[sjwon1991]

Hi, I have a question about comparing SGS models for LES.

I simulate 3d turbulent channel flow to validate my code.

This code is normalized by central velocity (initially imposed as laminar profile) and channel half-width. And mass flow rate is constant.

I inputted Re_c and calculate Re_tau after the simulation.

To set same Re_tau, I should use different Re_c for each SGS models.

However, if I used different Re_c, I get different <u+> profile.

But when I plot u/u_c profile, all of mean velocity profile looks similar.

So I guess that the discrepancy is caused by u_tau value.

One thing that I want to know is "Should I use different Re_c value to set same Re_tau for each SGS models?"

Then how can I overcome the problem caused by different u_tau value for each sgs model which can cause some discrepancy in plot?

Thanks for your help!

[FMDenaro]

Yes, what you observed is quite normal and documented in literature...

A possible alternative way to use a different method to make the equations non-dimensional:
Given the forcing pressure gradient fixed and normalized to 1, means that the non diemnsional velocity in the momentum is directly the u+ field and the diffusive terms have (1/Re_tau) as coefficients.

You can find similar posts in cfd-online as well as seraching in the literature.

[sbaffini]

Dear Sungjin,

that, in practice, is the very essence of any turbulence model, not only LES (even if LES might somehow extremize that).

The system you are analyzing, the channel flow with a SGS model, has only one input, the driving pressure gradient, and one output, the mass flow rate in the channel (derived from the velocity profile). At the equilibrium, the driving pressure gradient of the channel, by construction, has to equilibrate your overall flux contribution on the walls.

Now there are two possible approaches. One is to directly fix the driving pressure gradient. Then, the wall fluxes will have to balance that specific value, and all SGS models will end up having the same but with different velocity profiles (and different mass flow rates), as each model will adapt differently at the specified wall flux (balancing the pressure gradient).

You can also fix the mass flow rate (as you did) but, again, as each SGS model has a different flux contribution at the walls, you end up with different values.

In practice, whatever approach you use, you should end up having differences. If you fix the pressure gradient, the differences show up away from the wall in + variables. If you fix the mass flow rate they show up at the wall in outer variables. It would be interesting to see the whole set of 4 comparisons (+ and physical variables for both fixed pressure gradient and mass flow rate).

On why such differences exists among different models, it is a delicate matter. Basically, for a channel flow, what actually matters in determining the mean velocity profile, is the <u'v'> term.

This has, first of all, a numerical contribution. So that, doing a no model LES you can see if the numerics (including the pure lack of resolution a la LES) has an effect.

Once that effect is established, your hope for a SGS model is that it will, somehow, overcome any deficiency in the <u'v'> term for the no model case. What, in my experience, happens for low order codes is that the celebrated y^3 near wall behavior is such that these SGS models have no effect at all. Their effect turns out to be just too small at the wall, which might or not be ok, depending on what you could achieve without model.

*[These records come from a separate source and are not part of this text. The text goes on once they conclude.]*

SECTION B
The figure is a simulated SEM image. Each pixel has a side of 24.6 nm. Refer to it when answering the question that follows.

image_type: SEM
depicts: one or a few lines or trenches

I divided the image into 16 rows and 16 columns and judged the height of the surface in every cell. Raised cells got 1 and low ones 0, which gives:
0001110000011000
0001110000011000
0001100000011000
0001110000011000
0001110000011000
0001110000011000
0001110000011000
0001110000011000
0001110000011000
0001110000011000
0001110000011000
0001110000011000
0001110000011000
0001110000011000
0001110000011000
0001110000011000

In practice, also because of implementation aspects, different models will adapt differently to the near wall dynamics and numerics, producing the different behaviors you notice.

Another relevant issue not properly investigated in the literature is related to the non-dimensionalization when a SGS model is in place. If a SGS model has a non null contribution at the wall for <u'v'>, is the common definition still relevant? It seems to be the case, but i suspect that the numerics and implementationton play a role in this which is not yet completely understood. Also, in my experience, strong differences exist between pure eddy viscosity models and mixed or scale-similar models, the latter introducing a much higher contribution at walls than the former.

Note that, in theory, no SGS model typically introduces a direct contribution exactly at the wall (in a FV context, for example, the relative fluxes are just 0). Still, in practice, what determines your is the mean velocity in the first cell off the wall which, in turn, sees the SGS model contribution from the opposite face (with respect to the wall) and, somehow, also from the remaining wall normal faces. Again, implementation/numerics aspects might play a relevant role here.

[FMDenaro]

I would highlight what Paolo said: see first the effects of the numerics in your scheme by performing a no-model LES. This way you will be able to understand what the SGS adds to the U+ profile.